Dunbar is now studying social networking websites to see if the “Facebook effect” has stretched the size of social groupings. Preliminary results suggest it has not.
“The interesting thing is that you can have 1,500 friends but when you actually look at traffic on sites, you see people maintain the same inner circle of around 150 people that we observe in the real world,” said Dunbar.
“People obviously like the kudos of having hundreds of friends but the reality is that they’re unlikely to be bigger than anyone else’s.
“There is a big sex difference though… girls are much better at maintaining relationships just by talking to each other. Boys need to do physical stuff together.”
So, what do you think of his theory? How many friends do you have on Facebook? Do you know who they all are and keep in touch with them all? Do you think you stick to the core 150? Do you think he is right about the “sex difference”?
I have 112 friends on Facebook. I try to keep it limited. And I still don’t keep in touch with about 25% of my “friends.” The thing is, it doesn’t matter if you don’t keep in touch with people on Facebook. I don’t think that’s the point! It’s more for “networking.” They are not relationships you absolutely have to maintain.
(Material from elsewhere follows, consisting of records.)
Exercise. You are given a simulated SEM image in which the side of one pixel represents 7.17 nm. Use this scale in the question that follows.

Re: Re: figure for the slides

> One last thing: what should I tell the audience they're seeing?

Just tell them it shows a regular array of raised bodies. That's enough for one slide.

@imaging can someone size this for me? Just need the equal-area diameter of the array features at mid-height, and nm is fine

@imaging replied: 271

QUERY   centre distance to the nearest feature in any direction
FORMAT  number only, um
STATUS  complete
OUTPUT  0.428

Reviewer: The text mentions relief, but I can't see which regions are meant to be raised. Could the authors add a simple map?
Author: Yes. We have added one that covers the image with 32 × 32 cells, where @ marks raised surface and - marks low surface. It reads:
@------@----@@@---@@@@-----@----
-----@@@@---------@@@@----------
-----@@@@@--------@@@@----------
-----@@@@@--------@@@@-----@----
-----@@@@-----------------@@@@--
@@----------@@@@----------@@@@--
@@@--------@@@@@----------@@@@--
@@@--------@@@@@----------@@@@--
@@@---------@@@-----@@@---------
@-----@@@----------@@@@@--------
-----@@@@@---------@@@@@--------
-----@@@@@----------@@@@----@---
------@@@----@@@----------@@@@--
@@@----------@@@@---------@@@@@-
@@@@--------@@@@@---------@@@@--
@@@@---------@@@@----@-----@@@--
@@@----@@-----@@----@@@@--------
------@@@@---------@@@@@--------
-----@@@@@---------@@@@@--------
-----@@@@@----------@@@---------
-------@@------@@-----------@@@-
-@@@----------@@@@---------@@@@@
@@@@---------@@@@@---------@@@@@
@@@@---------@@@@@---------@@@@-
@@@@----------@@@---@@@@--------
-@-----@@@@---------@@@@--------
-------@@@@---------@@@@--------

I suppose I am just naive in hoping that some relationships are not ONLY maintained on Facebook.
After reading these articles, I really started to think about how the 150 rule may relate to reading blogs. I mean, how many blogs can you really keep track of? I subscribe to about 350 (and believe me, that number is WAY down!) but can only keep straight the ones I keep in my “daily read” folders, which is probably close to 150 or 200. To me, it just means so much more to read a blog and feel like you know who the person is, even if you don’t have a real life relationship with them. So, one more set of questions:
Do you think the 150 relationships theory could apply to reading blogs? How many blogs do you keep track of?** Do you think you could manage more than 150?
*Of Evolutionary Antrhopology
**As always, my apologies for the prepositions.
I can’t imagine reading 150-200 blogs! I only read a handful of blogs with any regularity and where I comment. I read a few others through google reader regularly, but never comment. And then there’s about 20 or so that I subscribe to, but read less regularly, sometimes missing up to a week’s worth of posts. I’m impressed that you read so many.
Don’t be impressed. It is something I should cut back on! I love the blogs I read, but get far behind in reading and feel just a teensy bit stressed out 😉
I subscribe to around 40-50 blogs and read them all — try to comment but sometimes, no.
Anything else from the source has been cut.